But, I do add 10% extra hardener into the measure in most cases as the hardener is more viscous than the epoxy base and clings to the side of the measure in about that amount when poured at the same rate. With small amounts, like we often use (as opposed to boatmakers and laminate makers who use it by the bucket load) this cling amount can be a large percentage difference. I use West systems for tight places but find Techniglue better for filling inconsistent substrates. The colloidal thickening additives for West Systems will also do the trick but I haven't used them.
Tell us how you go on this Len , I think this is a common enough problem.
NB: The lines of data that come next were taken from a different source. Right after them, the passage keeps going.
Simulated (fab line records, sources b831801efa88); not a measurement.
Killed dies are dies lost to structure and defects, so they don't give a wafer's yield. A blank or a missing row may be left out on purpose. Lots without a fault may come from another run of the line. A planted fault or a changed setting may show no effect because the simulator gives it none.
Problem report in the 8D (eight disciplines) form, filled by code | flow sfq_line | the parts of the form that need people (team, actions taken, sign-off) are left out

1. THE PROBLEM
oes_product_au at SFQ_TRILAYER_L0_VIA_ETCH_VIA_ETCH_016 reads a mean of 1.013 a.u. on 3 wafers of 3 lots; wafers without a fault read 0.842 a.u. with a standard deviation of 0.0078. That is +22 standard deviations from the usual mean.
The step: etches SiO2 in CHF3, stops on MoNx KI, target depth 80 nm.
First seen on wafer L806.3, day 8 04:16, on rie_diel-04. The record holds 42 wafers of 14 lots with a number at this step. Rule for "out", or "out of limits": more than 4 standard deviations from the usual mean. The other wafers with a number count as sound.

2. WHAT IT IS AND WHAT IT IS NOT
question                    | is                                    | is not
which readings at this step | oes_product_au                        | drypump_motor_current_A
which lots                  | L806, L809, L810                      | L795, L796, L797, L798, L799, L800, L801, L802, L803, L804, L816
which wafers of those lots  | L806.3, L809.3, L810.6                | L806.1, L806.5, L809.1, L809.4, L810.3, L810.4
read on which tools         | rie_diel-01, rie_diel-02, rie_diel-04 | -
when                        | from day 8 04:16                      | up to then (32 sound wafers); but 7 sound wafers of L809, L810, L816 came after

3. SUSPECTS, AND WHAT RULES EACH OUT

I'm also backing the Wallabies for the Bledisloe Cup - if I lose I get to wear an All Blacks cap for a week down at my Local (Kiwi Publican).
Regards.
Rusty.
Ha Ha , good luck with the rugby Rusty , the hardener is 206 ( because I think you get stronger results ?) I use plastic syringes as they have pretty accurate markings and I may only be using 30mL . Its a bummer to have a Les Paul headstock only 1/2 stuck ! and also one of those Epi 12s with the bolt-on neck and loose block , a P.I.T.A at any time ! I am hoping warmth will do the trick and not leave me looking ammateurish .
Thanks for that Greg , I really do feel its the hardener thats at fault , but as it did go half way hard , I hope a little heat will finish it off . If not I will sprinkle it with Viagra powder !
Oh, I was just waiting for someone to post that! Ka-boom!
That'll be an expensive repair that fails after a few hours!
Good synopsis of epoxy issues Gregory. I'll offer a few comments based on my experience (Repair, Woodworking and a few decades in Microelectronics/MEMS packaging):
1. I wouldn't necessarily assume it's just the hardener. Typically, both parts are purchased at the same time and should be tracked in age (and discarded) together as Gregory noted.
2. Surface Preparation is a frequent root cause of adhesion failure. Contaminants on the surface (including other adhesives) can inhibit Epoxy cure. In particular, oils and waxes will cause loss of adhesion and strength. Cleaning the surfaces with Naptha or Acetone is a good idea (when possible). However, if the contaminant has really soaked into the wood - there may not be a way to get it out.
3. If solvents are used to clean the surface, allow sufficient time for them to evaporate. Application of epoxy to a solvent wetted surface often produces unexpected results.
4. High temperature storage conditions can accelerate chemical aging. I tend to keep my Epoxy materials in temperature controlled spaces.
5. Epoxy adheres well to most bare wood. It may or may not adhere well to a smooth finish and you are now depending on the finish adhesion to the bare wood as part of the joint. Bare wood joints generally work best.
Best of luck with your repairs.
Oh... and please send some of that cooler weather along. It is bloody HOT here in Texas (105F today)!
JR,
You do not want that - be very careful what you wish for - I have to take a heat-gun to the urinal.
Rusty
Good one Rusty ! Down there must be freezing , its bad enuff here in Newy , Good news guys , I left the desk lamp on the LP all day which didnt fix it , but next morning it was hard ( after being cold all night ) I have found a source for new West Systems and wont be touching the old one again .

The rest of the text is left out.